Royal Navy & Royal Marines Charity extends contract with Solent Mind to continue wellbeing services to military personnel and families across the UK

Families, General, Serving Personnel
Run by staff with lived experience, Anchoring Minds helps military personnel and families navigate the challenges of service life by providing access to mental health support when needed. This includes signposting to support for people affected by deployment, access to free courses and resources to improve their wellbeing, or simply a friendly chat with someone who understands what they’re going through. Home visits by service leaders with lived experience is also available to those accessing Anchoring Minds in Hampshire.
 
As part of the extension, Solent Mind has also enhanced the service with a new series of videos exploring the emotional cycle of deployment and other wellbeing topics, as well as a free toolkit designed to help those about to experience deployment within their family - all are available on a new webpage that’s been created to make it even easier for military personnel and families to find the right support.
 

Living with a partner, child or parent in the Royal Navy or Royal Marines creates a unique set of challenges that can put pressure on a person’s mental health. With frequent moving, stress around deployment and loneliness to contend with, it’s not uncommon for military families to need some extra support. The same is true for military personnel, who also have to contend with many risks and challenges to their mental health.

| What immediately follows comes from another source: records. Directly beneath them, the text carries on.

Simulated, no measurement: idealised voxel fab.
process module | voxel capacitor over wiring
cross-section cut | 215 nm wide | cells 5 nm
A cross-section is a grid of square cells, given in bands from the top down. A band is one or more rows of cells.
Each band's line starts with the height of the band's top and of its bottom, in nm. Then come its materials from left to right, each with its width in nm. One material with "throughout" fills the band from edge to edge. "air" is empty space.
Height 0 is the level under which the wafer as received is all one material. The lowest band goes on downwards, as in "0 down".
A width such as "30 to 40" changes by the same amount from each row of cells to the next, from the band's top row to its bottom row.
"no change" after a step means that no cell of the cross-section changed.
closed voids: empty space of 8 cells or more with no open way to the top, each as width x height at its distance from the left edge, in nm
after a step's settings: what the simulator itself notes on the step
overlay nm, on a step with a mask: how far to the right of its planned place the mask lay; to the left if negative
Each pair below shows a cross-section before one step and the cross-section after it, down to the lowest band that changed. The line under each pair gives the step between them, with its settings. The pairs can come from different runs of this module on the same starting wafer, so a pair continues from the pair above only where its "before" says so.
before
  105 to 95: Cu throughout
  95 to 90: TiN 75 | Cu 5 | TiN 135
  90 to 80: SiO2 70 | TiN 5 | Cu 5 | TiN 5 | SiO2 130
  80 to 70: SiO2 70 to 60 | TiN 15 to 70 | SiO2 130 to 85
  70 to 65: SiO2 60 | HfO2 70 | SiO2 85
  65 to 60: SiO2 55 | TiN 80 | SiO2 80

“We want to ensure both serving personnel and their families know how and where to access that support when they need it. Anchoring Minds is integral to achieving this, so we’re incredibly pleased to be able to continue providing the service and helping people manage the challenges that can come with being part of a military family.

Caroline Payne, Service Manager at Solent Mind

 

We are proud to continue our support for Solent Mind and the ‘Anchoring Minds’ service, which has proven to be a vital lifeline for Royal Navy and Royal Marines families. Service life brings unique pressures and it’s essential that personnel and their loved ones have access to dedicated mental health support. By extending this partnership, we’re helping to ensure that no one in our naval community feels alone or unable to cope, no matter where they are in their journey.

Mandy Lindley, Director of Relationships and Funding at RNRMC

For more information about Solent Mind’s Anchoring Mind’s service or to access support, visit: solentmind.org.uk/anchoringminds or call: 0300 303 1725
 
Yvette’s story
Mental Health Navigator and ex-military wife, Yvette, uses her own lived experience to help Solent Mind ensure military personnel and their families get the emotional wellbeing support they need and deserve. Read her story below.
 
My ex-partner was already part of the military when we married - something I supported despite not knowing much at all about what it entailed, and how it would impact me and our relationship.
 
When it happened, I was thrown in at the deep end. Almost immediately we moved away, and at the time I already had two children and was pregnant with our third.
 
Moving somewhere completely new to you can be inherently difficult, but it becomes even more so when you’re also raising three small children and you don’t have a core support network.
 
At times, I was lucky enough to be living nearby other military wives whose husbands went off at similar times to my own. I was able to build up friendships with these women - that was, however, until someone was posted and moved elsewhere.
 
I got better at dealing with the challenges that came with being a military wife over the 16 years I was with my ex-partner, but I never got used to them. It was lonely and isolating, and raising my children whilst moving frequently was stressful - all things that other military families sometimes contend with and need extra support for.
 
Through my experience, I became more resilient and self-sufficient. I learnt not to panic and to take things in my stride, but I would have loved to have had more support to help me manage my mental health at the time.
 
Mental health wasn’t something people talked about when I was a military wife. And, relatively simple things that would have been a huge support to have, such as a document describing the emotional cycle of deployment, didn’t exist.
 
Thankfully, that’s changing and there is now so much more support for military families and personnel than there was when I was a military wife. There’s also a lot less stigma around accessing it.
 
Anchoring Minds, for example, is Solent Mind’s emotional wellbeing service, ensuring Royal Navy and Royal Marine personnel and their families know how and where to access mental health support when they need it.
 
The service is run by people with lived experience, including myself. I cherish having the opportunity now to use my experience to help others navigate the challenges that come with being part of a military family and, importantly, feel more understood and less alone.